Major Control Programs for Lake Tai Pollution
(in the Wuxi portion of the watershed)
1. Establish programs for controlling point source inputs into the lake.
2. Establish phosphorus control program for detergents, replacing the use of phosphorus detergents with non-phosphorus detergents.
3. Establish programs for controlling industrial effluents to the lakes.
4. Establish integrated pollution monitoring and reduction remedial programs to treat 50-75% of the total untreated effluents.
5. Establish programs to reduce the non-point sources of phosphorus and nitrogen inputs, and to reduce inputs from fertilizers and pesticides as a result of agricultural uses. The program includes the establishment of wetland and riparian zones to reduce non-point source inputs into the Lake Tai watershed.
6. Research the sedimentary ecology, in order to better implement the lake sediment dredging program.
7. Establish programs to increase water exchanges in the lake.
8. Encourage international cooperative projects to secure the needed environmental technologies for pollution control.

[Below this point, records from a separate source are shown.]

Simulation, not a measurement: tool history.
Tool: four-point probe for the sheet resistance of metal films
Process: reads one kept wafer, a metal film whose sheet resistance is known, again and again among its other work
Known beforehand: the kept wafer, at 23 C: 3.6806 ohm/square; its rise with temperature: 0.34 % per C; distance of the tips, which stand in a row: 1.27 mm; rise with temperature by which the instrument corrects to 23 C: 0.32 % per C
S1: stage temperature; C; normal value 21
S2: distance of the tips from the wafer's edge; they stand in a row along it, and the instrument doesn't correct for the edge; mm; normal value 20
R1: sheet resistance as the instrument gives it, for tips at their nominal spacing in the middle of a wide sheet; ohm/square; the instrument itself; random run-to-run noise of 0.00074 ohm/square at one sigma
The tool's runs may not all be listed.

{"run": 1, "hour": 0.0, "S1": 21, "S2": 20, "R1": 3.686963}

New National Program: the Lake Tai Restoration Program
The Chinese Ministry of Science and Technology (MOST), in cooperation with the Jiangsu Provincial Government, embarked upon an impressive Lake Tai Restoration Program in August, 2002. This is a five year, 210 million yuan (8 yuan = 1 dollar) initiative. MOST will provide 70 million yuan through its 863 New Science & Technology Project Office, while the Jiangsu Provincial Government will provide 140 million yuan in support. The project encompasses four areas: (1) removal of contaminant sediment; (2) protection and improvement of drinking water resources (guarantying that the water quality will reach level 3 (the highest water quality is level 1)); (3) control of non-point source pollution; and (4) development of an integrated lake management plan. The Restoration Program will be overseen by the Wuxi City Environmental Protection Bureau, and managed by a consulting firm (administratively related to the Wuxi City Environmental Protection Bureau (EPB)). This is the largest investment by the Chinese Government in any restoration program for Lake Tai. The notification of the Request for Proposals (RFP) for the various components of this project has been sent to many official research institutes and to the firms associated with provincial and city EPBs.
Conclusion
This is an impressive initiative for combating pollution and reducing the rate of culture eutrophication in Lake Tai. However, the source of the problems associated with this lake is the surrounding watershed. As long as untreated household and industrial wastes, uncontrolled major construction along the water’s edge, aggressive conversion of wetland and littoral zone, and uncoordinated dam and weir management continue in the surrounding watershed as a result of rapid regional urbanization, we can expect that the Chinese government will have to invest additional funds in such restoration programs at this lake.